ASUS ROG Strix RTX 2060 Review
All the things we've said about the RTX 2060 remain true here, and then some.
Whenever a partner card appears it is usually a step up from the reference design, both in overall performance thanks to the improved cooling, and general usability. After all, lower temperatures mean lower fan speeds, which mean less noise, which is just much easier to live with all around. There are few things worse than starting a game and within 30 seconds your system is doing a reasonable impression of an industrial vacuum cleaner. The cooler on the ASUS Strix is up to their usual high standards, with a lot of bracing keeping the PCB stable even under harsh loadings, whilst the combination of high fin density, fat heat-pipes and three fans dissipate more than enough heat to keep anyone satisfied. Even with a serious overclock in place we couldn't get it to break through the 60°C mark, which allows for much more consistent boost clock speeds as well as quieter use.

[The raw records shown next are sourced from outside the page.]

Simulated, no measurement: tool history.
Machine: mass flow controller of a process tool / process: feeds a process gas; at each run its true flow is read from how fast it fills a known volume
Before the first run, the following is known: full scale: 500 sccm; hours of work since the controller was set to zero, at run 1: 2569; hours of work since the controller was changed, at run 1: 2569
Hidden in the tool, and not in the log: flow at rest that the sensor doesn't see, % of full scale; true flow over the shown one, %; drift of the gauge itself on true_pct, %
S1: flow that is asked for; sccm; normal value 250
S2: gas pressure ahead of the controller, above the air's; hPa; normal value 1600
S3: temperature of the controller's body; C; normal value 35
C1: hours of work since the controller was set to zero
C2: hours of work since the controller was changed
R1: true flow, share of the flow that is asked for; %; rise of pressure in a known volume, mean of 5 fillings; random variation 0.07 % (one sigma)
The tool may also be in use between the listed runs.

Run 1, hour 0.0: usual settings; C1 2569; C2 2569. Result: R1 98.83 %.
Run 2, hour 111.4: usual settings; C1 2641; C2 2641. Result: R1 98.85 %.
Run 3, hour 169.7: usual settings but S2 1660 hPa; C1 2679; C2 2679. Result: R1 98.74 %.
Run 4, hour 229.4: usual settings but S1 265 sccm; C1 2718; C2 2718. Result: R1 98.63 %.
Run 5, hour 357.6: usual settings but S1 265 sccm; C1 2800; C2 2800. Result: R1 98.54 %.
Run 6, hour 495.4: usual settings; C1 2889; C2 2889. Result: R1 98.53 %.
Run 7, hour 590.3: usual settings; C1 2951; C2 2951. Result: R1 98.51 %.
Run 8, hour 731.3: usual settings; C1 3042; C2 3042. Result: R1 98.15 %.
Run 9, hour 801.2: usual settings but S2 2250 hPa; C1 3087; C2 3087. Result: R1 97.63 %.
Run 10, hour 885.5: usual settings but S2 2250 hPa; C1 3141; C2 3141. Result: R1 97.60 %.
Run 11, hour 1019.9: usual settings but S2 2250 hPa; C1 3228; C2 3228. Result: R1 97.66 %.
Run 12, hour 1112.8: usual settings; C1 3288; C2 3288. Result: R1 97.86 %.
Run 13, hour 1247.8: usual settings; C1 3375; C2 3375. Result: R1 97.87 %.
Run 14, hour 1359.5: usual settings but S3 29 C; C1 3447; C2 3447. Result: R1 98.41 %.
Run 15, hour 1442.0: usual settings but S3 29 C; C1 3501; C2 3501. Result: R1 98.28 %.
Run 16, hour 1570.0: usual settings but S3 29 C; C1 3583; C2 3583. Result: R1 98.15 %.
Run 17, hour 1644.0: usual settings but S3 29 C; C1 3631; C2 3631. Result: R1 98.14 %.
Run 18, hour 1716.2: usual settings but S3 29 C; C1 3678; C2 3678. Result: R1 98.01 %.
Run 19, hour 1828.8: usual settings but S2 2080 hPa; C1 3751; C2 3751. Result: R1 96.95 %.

The boost clock speeds deserve a special mention. Peak boost clocks are all very well for advertising blurb, but we'd always take a card that can maintain a high average clock over one that can hit a huge peak clock once in a blue moon. The Strix not only managed higher average boost clocks in both stock and overclocked setups than the nVidia managed when overclocked, but what really leaves us satisfied is the quality of that boost clock. The nVidia had an difference between the peak clock and the average clock of around 4%, but the ASUS ROG Strix averages 1.1% lower at stock and a scarcely believable 1% gap between peak and average when overclocked. It's this tiny gap that brings home the bacon. All our gaming is in lengthy sessions and so having a card which is capable of maintaining a particular frame rate gives a more consistent experience. Consistency allows you to focus on improving your skills, which makes you a better gamer. Instead of random frame drops frustrating, it's buttery smooth all the way.
It isn't only in the world of performance or quietness that the Strix makes itself known either. As always with a ROG product there are some extras which are nice to have. The design of the cooler shroud will be familiar to anyone who has followed the latest ASUS designs, with the AURA Sync lighting surrounding the fans and giving a nice glow to the lower half of your case. On the inside end there are connectors for system fans letting the card give itself more cool air if necessary, whilst you can also connect a RGB LED Strip to the Strix, should you want to take part in the new RGB craze without investing in a controller or brand new motherboard.
Like any ROG product there is a bit of a price premium to pay over and above the standard RTX 2060, but with the better cooling, better performance and improved user-friendliness we don't feel it's the fiscal equivalent of empty calories. Instead this is pushing the capabilities of the Turing GPU hard enough that it gets very close to the RTX 2070 and runs almost everything smoothly at 1440, let alone the 1080P resolution for which it is designed. If you've fancied GTX 1080 performance with all the bells and whistles of the RTX design, then the ASUS ROG Strix RTX 2060 is a fantastic choice and worthy winner of our OC3D Gamers Choice award.